Really, we have had how many pregnancy scares and he still doesn’t know where to buy the damn tests, my hormonally crazed brained whispers. Any time I’m late we go through this scenario. I’ve taken probably fifty tests since we got married. Although we’re on a strict family planning regime it doesn’t feel as safe as the birth control pills that I threw away three years ago after realizing they were giving me headaches and out of body experiences.

“It’s early enough that if I took the test, even if it’s negative, I might still be pregnant. I don’t wanna poison our baby!” My husband looks confused while he tries to process my outburst, the complicated explanation, and the “our baby” part.

“So just don’t drink.” He offers his pragmatic solution. I reward him with a death stare and grab the colorful multivitamin waiting for me on the corner of my plate. Of course, like it’s that simple.

“Maybe you should take two, just in case.” My husband suggests innocently.

“Really, now you too?! Why does everyone think I’m pregnant?” I yell exasperated.

I wasn’t playing fair. Nothing he could have said that morning would have made me feel better. I wanted to cry and scream at the same time. There was a flood of questions inside me that seemed to both welcome and reject this potential pregnancy.

Was I going to be a good mama? Can we make enough money to rent a place with a baby room? Would I have an easy pregnancy? Do I want a natural birth? Are epidurals expensive? Will my husband change poopy diapers? Have we lost our chance to backpack through Patagonia and Machu Picchu? Am I going to lose myself in this child?

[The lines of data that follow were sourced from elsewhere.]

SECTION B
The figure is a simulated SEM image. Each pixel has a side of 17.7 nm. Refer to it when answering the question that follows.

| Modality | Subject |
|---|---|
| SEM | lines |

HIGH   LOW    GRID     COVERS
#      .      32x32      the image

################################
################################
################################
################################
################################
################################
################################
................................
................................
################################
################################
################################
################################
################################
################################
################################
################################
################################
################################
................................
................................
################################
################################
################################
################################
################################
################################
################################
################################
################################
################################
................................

My period started later that day, and I was both relieved and disappointed. Our dinner party was a success and I enjoyed three delicious glass of red wine, guilt free. This last pregnancy false alarm made me realize that in many ways I am ready to have a baby and in many ways I’m not.  It’s a confusing space to be in, but I’m learning to sit with it and make myself comfortable. A baby will come at the right time. We would love it to be a planned pregnancy, but we also understand that it might not happen that way. Until then I’m going to keep writing my stories, travel the world and save some money for our future home.